# Want to buy a small backhoe/tractor/loader



## panhead9 (Dec 21, 2007)

I am looking for a small machine I need a loader with a backhoe on it I live in Florida Sussex area of NY/NJ I need something smaller for my property always seem something to dig move or grade going on tired of renting I dont want a full size because of some projects I want to do I am open to all brands as long as pins are tight and not leaking too bad, and I can back them up to get parts. I'm a mechanic so something that need some work is OK I can spend about $ 12,000 anybody have something Please let me know [email protected] I know this is not the proper forum if anybody can steer me the right way its apprecieated thanks


----------



## BOSS550 (Jan 19, 2007)

Check out Lancaster Farming newspaper. Every week there is tons of stuff like you want in there. For your budget you will probably only find a 2 wd in that price range but who knows--you may get lucky! 4 wd machines will go around 17K +.


----------



## Gicon (Oct 1, 2005)

panhead9;525218 said:


> I am looking for a small machine I need a loader with a backhoe on it I live in Florida Sussex area of NY/NJ I need something smaller for my property always seem something to dig move or grade going on tired of renting I dont want a full size because of some projects I want to do I am open to all brands as long as pins are tight and not leaking too bad, and I can back them up to get parts. I'm a mechanic so something that need some work is OK I can spend about $ 12,000 anybody have something Please let me know [email protected] I know this is not the proper forum if anybody can steer me the right way its apprecieated thanks


I can sell you a CAT 416 but its a 4x4, and a full size machine.....


----------



## NHSSoc08 (Feb 14, 2008)

try going to emerichsales.com and looking there....Kevin may be able to help you out...not sure where in NY you are located but its worth a look


----------



## candyman13601 (Jan 14, 2008)

*any pics*



Gicon;526230 said:


> I can sell you a CAT 416 but its a 4x4, and a full size machine.....

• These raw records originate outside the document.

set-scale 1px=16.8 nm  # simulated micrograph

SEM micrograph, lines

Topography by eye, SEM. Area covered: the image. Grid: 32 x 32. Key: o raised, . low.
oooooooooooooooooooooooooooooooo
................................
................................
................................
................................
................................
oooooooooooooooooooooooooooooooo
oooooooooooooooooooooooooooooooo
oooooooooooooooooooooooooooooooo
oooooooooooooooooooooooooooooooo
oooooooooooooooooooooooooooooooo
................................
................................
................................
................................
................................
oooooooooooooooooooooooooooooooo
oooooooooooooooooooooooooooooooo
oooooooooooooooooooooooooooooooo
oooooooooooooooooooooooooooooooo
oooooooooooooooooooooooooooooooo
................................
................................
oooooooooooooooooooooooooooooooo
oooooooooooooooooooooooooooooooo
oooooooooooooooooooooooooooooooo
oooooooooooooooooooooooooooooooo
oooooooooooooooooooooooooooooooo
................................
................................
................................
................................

do you have any pics and a price your looking to get? i may be in the market for one soon also


----------



## Gicon (Oct 1, 2005)

candyman13601;531301 said:


> do you have any pics and a price your looking to get? i may be in the market for one soon also


No pics, but in the $16,000 range


----------



## Bruce'sEx (Sep 16, 2006)

Try this site. Seems to come up with a decent list. depending on your area

http://www.idealgroundscare.com/?quicksearchview=equipment


----------



## Plowfast9957 (Feb 14, 2005)

Hey gicon what year/condition is that 416? Also where in MA are you?


----------